LGBTQ2 people will face disproportionate impacts if Roe v. Wade is overturned: experts
Global News
Members of the LGBTQ2 community will be disproportionately impacted should the United States Supreme Court overturn Roe v. Wade, experts say.
Members of the LGBTQ2 community will be disproportionately impacted should the United States Supreme Court overturn Roe v. Wade, experts say.
“Abortion care is part of wrap-around sexual health education and care that is essential to the well-being of LGBTQ2S+ people, whether they become pregnant or not,” Dr. Shannon Dea, dean of the faculty of arts at the University of Regina told Global News. “Limit that care and you imperil their well-being.”

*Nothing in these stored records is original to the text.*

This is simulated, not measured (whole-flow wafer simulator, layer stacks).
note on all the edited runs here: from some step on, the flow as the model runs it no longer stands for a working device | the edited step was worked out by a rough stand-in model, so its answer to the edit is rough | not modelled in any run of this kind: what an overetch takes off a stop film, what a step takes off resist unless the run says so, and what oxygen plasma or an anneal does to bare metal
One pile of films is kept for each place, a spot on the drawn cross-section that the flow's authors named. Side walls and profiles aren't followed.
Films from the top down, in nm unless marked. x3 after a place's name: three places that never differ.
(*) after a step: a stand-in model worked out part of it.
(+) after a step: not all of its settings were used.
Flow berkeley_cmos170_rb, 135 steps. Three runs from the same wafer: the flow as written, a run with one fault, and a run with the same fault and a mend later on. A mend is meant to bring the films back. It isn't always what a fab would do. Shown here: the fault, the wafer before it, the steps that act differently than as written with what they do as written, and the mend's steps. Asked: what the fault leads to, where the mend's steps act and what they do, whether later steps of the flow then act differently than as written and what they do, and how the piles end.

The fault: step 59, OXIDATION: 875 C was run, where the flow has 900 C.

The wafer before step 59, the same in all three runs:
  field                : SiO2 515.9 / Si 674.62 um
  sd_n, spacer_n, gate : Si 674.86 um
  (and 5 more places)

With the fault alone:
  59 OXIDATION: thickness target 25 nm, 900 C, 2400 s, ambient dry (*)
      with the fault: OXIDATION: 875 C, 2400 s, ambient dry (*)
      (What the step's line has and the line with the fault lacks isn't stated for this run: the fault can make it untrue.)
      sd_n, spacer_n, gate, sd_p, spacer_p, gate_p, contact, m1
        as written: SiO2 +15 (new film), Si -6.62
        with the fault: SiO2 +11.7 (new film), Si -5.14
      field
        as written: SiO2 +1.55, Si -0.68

A leaked initial majority draft opinion, first reported Monday by Politico, suggests the court has voted to overturn the decision that legalized abortion nationwide — and it has since caused public outcry.
Aside from abortion, conservative Justice Samuel Alito, who authored the draft, also criticized notable American civil rights cases including Obergefell v. Hodges, which legalized marriage equality.
“None of these rights has any claim to being deeply rooted in history,” he said.
Alito’s opinion resembles his dissent in the court’s same-sex marriage ruling in which he said the 14th Amendment’s due process promise protects only rights deeply rooted in America’s history and tradition.
“And it is beyond dispute that the right to same-sex marriage is not among those rights,” Alito wrote in his 2015 dissent.
The draft is “unconscionable,” according to Ontario NDP candidate Jill Andrew, the first openly queer and Black person elected in any legislature across Canada.